Editor's Note: (Deborah Lipstadt is Dorot Professor of Holocaust Studies at Emory University. She is the author of the forthcoming "Antisemitism: Here and Now," from which this essay is drawn in part. The views expressed in this commentary are solely the author's. View more opinion articles on CNN.)

(CNN) Mark Zuckerberg, Facebook's CEO, recently described Holocaust denial as people who have simply gotten things "wrong" but not "intentionally" wrong. After all, he insisted, "I [also] get things wrong." He will not remove their posts from Facebook, "if they get things wrong, even multiple times." In the same interview, he points out that he himself is Jewish and he will not ban Holocaust deniers, just as he has not banned the conspiracy site InfoWars.

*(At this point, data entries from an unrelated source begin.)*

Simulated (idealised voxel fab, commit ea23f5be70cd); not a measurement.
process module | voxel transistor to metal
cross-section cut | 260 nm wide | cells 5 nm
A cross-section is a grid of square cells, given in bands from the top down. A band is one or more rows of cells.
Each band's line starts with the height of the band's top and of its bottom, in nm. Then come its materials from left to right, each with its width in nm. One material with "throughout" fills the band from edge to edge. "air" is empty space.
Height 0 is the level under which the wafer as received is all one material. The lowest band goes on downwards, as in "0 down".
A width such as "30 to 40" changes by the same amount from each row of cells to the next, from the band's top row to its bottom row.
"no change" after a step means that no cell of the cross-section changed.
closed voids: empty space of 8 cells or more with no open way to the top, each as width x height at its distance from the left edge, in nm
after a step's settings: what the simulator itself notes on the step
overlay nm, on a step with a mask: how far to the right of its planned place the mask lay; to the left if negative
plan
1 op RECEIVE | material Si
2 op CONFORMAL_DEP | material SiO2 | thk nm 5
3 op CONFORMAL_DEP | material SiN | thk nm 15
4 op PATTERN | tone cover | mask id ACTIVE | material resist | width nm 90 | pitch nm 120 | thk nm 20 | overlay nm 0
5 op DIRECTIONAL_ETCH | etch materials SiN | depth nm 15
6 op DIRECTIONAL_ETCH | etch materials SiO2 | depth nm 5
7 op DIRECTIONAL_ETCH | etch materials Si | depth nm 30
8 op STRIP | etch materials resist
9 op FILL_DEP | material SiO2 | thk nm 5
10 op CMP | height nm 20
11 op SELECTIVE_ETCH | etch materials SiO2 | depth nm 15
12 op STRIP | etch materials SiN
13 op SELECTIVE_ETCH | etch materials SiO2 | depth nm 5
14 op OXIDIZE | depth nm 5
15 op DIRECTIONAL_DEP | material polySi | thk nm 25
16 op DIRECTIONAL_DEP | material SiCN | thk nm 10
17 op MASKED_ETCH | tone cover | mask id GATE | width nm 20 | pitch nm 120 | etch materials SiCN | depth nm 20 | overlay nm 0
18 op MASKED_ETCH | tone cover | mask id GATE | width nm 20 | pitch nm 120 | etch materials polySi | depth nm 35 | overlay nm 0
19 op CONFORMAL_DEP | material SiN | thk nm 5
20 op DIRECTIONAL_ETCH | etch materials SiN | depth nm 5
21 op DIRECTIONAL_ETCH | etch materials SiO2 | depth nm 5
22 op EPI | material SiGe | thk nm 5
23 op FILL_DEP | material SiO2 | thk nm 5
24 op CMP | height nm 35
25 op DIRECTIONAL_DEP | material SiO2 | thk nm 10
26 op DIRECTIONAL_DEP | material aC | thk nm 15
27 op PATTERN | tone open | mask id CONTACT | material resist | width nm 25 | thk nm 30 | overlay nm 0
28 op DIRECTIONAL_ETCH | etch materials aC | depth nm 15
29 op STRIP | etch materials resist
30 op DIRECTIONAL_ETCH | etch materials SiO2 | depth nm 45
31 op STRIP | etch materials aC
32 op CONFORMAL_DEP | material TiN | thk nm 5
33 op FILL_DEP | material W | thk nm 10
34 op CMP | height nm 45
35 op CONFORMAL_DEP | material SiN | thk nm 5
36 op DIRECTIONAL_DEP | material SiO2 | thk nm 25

While Zuckerberg later clarified that he "personally" finds denial "deeply offensive," regarding deniers, he has gotten things about history's best documented genocide wrong, very wrong.

Professor Deborah Lipstadt

What Zuckerberg fails to understand -- even though he claims this was not his aim -- is that by saying deniers aren't "intentionally" getting things wrong, he leaves open the possibility that they could be right. For someone with Zuckerberg's massive profile and platform, this is breathtakingly irresponsible. Holocaust denial relies on such a robust set of illogical untruths that it is only possible to be a denier on purpose, contrary to what Zuckerberg says, intentionally.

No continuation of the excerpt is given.